AND WOMEN'S HUMAN RIGHTS

UN GA 68 PANEL

BACKGROUND STATEMENT

 

Zarizana Abdul Aziz

 

 

 

I will explore the intersecting terrains of international human rights, law, culture and politics. I will also discuss traditional values and culture from the perspective of State responsibility. It is not possible to include all forms of violations of women’s human rights, so I will restrict myself to violence against women.

 

First, please allow me to say that State responsibility has over the years expanded to include not only State obligation not to violate human rights, but the obligation to exercise due diligence to ensure that violations of human rights, whether committed by State actors or non-State actors are eliminated. In violence against women and culture, this due diligence principle is all the more important as States have tremendous power and ability to mould values and culture.

 

Let’s start with 2 basic premises:

 

1. Culture is a social construct. Culture is not only a social construct, it is entrenched and maintained through State and non-state institutions.

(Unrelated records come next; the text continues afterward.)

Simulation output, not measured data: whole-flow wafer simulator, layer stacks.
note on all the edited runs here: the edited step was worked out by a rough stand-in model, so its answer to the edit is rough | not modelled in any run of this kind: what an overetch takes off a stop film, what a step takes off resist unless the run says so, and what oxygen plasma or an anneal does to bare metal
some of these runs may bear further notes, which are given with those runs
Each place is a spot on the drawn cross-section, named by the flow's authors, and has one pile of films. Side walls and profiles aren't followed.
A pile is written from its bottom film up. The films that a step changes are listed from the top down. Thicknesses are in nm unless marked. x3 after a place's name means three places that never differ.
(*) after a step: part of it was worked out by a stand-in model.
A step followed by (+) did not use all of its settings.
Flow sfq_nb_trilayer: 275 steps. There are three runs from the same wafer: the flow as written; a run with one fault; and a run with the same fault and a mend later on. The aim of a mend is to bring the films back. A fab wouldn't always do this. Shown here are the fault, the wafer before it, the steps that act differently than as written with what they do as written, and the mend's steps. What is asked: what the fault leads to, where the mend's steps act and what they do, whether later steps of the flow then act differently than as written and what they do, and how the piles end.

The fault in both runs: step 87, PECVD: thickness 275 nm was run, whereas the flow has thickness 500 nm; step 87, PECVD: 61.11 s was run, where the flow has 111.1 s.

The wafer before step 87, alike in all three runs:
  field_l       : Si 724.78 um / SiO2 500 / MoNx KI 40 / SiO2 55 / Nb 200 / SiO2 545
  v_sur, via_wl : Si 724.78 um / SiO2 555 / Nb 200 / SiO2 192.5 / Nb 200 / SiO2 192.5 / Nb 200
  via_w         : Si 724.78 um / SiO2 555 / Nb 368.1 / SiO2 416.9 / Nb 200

2. The avoidance and prevention of violence constitute the basic purpose of lawmaking and thus forms part of State responsibility within the due diligence principle.

 

Cultural narratives which demand social and legal acceptance of VAW erroneously presume that all cultural practices should be preserved. If interpretation of culture and tradition includes violence against women, women are not only told to accept violence, they are denied any role as equal and active contributors to the development and production of culture. Thus, normative laws and rights are not only intrinsic to cultural formations, the formulation of the cultural narrative is itself bound to law making, power and privilege.

 

Questioning the narrative of culture and VAW puts the understanding of power back in the centre of our understanding of culture and allows us to interrogate upon what terms of engagement and with whose interest culture is narrated. The political strategy to prefer narratives of culture to legitimize VAW, promotes the idea that there is an inherent cultural right by some amongst certain communities to execute violence against women. Consequently, the upholding of these cultural practices tends to be represented without reference to and emptied of the actual injuries to women.

 

One way to accommodate concerns on essentializing oppressive elements in cultural groups is to exclude illiberal norms and practices in our cultural narratives so that what is essential for cultural survival does not overlap with what is oppressive and reprehensible. Not all cultural practices contain universal goodness that needs preservation and continued and continuous everyday choreographed enactments. 

 

Arguments positing a clash between traditional cultures and modernization in the discourse of VAW is misplaced. VAW is a systemic global practice which is then justified in the name of honour and culture, and in the process, re-conceptualizing women not as victims of violence but violators of culture and family honour.

 

Take the case of domestic violence. A state that abdicates its duty to confront and eradicate DV expects a wife and other female members of the family to accept violence, where violence occurs, as a part of marital and family life.

 

Ironically, the State’s inaction in the face of VAW is an aberration as the State has an interest and a duty in confronting and eradicating all forms of violence. Confronting violence is and must be the primary duty of the nation state. It is imperative that we critically examine how cultural discourses are created, reproduced and instrumentalised to challenge women’s human rights.

 

It is the State’s duty to intervene in the commission of violence against another person. This duty embraces different notions of responsibility. If society sees no evidence of willingness by the States, as representative of society, to take effective action to sanction against violence against women, society will more readily associate VAW as part of its cultural identity.

 

Violence against women has decivilized us as a human race. Its practice is normalized in our imagination; its defense bound in the name of culture, honour and religion. The State’s inaction in enforcing the letter of the law coupled with the signals given by the legal and judicial officers that violence against women is tolerated, implicitly sanctioned the continued practice of violence against women, if not provide a fertile terrain for a thriving culture of violence against women.

 

Cultural practices have become exercises of power because of the way that culture is often used in competing ways to fulfill diverse political agendas. Deconstructing culture in the context of violence against women therefore involves examining the identities of those claiming their rights to culture, the authorities which sanction these rights, and in the event culture is used to claim legal rights, the role of the State as the final arbiter in recognizing and perpetuating these claims.